Oil sector reports declining sales amid fuel prices surge

Volumetric offtakes fall to 1.12 million tons with a 19% MoM and 8% YoY drop in February 2024

The Oil Marketing Companies (OMCs) experienced a downturn of 19% month-on-month (MoM) and 8% year-on-year (YoY) in February 2024, as per data compiled by AKD Research. 

Oil sales declined to 1.12 million tons in February 2024 compared to 1.38 million tons in January 2024 and 1.22 million tons in February 2023.

The downturn was particularly led by a reduction in Residual Fuel Oil (RFO) sales, which saw a decrease of 3% MoM and 11% YoY. The decline in RFO sales was primarily due to decreased demand for power generation and significant hikes in the prices of motor spirit (MS) and high-speed diesel (HSD) by Rs 12.5 and Rs 11.1 per litre respectively since early December 2023. 

These adjustments brought fuel prices to Rs 280 for MS and Rs 287.3 for HSD, marking increases of 4.6% and 4.0% compared to December 2023 prices.

This period’s performance marked the lowest sales figures in eleven months, indicating a seasonal downturn in demand for petroleum, oil, and lubricants (POL) typically observed in February 2024 due to lower working days. 

The aggregate sales data for the first eight months (July-Feb) of the fiscal year 2024 revealed a 13% year-on-year decline in total POL sales, with volumes dropping to 10.18 million tons from 11.69 million tons in the corresponding period of the previous year. 

Product-wise, the decline was most notable in furnace oil (FO) and HSD sales, down by 53% and 7% year-on-year respectively, showing the impacts of reduced industrial activity and reduction in power generation, with FO generation decreasing by 42.5% year-on-year during the first seven months of FY24.

Amidst the sector-wide downturn, Attock Petroleum Limited (APL) emerged as a standout performer, with a marginal 1.2% year-on-year decrease in total volumes, outpacing the industry’s 8% decline. 

APL’s retail fuel volumes experienced a 9% year-on-year growth, contrasting with the broader industry, where offtakes remained largely unchanged. 

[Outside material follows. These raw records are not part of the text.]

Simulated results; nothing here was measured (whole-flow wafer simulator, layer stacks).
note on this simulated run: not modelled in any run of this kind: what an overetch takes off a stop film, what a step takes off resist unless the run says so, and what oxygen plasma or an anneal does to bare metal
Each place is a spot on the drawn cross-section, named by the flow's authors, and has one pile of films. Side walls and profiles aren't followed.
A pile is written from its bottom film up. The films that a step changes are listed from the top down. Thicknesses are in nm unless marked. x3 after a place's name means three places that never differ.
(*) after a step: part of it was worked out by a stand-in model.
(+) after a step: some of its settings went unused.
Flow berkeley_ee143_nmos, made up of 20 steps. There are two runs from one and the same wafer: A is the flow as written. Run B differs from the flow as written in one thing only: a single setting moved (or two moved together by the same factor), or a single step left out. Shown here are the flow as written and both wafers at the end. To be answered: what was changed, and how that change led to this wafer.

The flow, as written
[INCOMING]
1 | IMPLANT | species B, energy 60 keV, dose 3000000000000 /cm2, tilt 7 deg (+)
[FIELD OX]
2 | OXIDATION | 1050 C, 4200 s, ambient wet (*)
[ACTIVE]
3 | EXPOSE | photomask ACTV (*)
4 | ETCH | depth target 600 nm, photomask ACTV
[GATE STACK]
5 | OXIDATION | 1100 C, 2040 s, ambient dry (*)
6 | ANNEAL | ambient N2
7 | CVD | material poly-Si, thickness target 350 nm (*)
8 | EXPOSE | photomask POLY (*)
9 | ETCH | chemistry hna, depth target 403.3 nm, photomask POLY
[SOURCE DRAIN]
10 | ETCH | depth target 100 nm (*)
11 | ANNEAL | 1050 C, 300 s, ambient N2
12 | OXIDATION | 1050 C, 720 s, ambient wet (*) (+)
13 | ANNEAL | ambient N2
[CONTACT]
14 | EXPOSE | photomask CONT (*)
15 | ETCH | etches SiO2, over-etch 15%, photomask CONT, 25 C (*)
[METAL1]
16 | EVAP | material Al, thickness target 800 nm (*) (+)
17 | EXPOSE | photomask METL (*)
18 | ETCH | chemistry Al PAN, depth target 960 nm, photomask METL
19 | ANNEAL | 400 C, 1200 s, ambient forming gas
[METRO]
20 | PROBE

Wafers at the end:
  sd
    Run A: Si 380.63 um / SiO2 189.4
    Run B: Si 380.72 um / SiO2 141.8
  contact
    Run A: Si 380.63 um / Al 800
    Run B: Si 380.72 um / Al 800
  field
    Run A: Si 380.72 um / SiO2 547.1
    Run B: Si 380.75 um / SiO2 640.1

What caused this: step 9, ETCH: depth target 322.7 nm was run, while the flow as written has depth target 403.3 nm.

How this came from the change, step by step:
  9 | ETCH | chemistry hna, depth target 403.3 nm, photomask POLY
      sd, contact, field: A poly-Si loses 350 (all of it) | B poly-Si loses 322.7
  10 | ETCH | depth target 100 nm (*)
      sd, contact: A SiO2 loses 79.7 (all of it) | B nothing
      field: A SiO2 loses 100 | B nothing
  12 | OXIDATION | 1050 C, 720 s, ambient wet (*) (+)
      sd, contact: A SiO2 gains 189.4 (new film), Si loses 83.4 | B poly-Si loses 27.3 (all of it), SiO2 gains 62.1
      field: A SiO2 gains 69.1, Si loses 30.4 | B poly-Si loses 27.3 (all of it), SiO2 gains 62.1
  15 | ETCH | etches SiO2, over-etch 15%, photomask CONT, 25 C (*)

Pakistan State Oil (PSO) saw declines in both total and retail volumes, with reductions in HSD (down 9% year-on-year) and RFO offtakes (down 19% year-on-year). 

HASCOL, on the other hand, reported a 19% year-on-year increase in total volumes to 253k tons, as the company worked to reactivate most of its retail depots, which had been closed due to dealer-network issues in CY20. 

The market share of smaller players in the sector (the bottom 25) increased to 11.5% from 8.8% in the preceding month.

As the fiscal year progresses, the sector is expected to contribute Rs 687 billion to the national treasury under the Petroleum Development Levy (PDL) through the first eight months, achieving 79% of the Rs 868 billion target for the ongoing fiscal year. 

This performance, driven by higher PDL allocations to fuel prices, suggests potential for exceeding the annual target, despite a 6% year-on-year decline in retail fuel offtakes.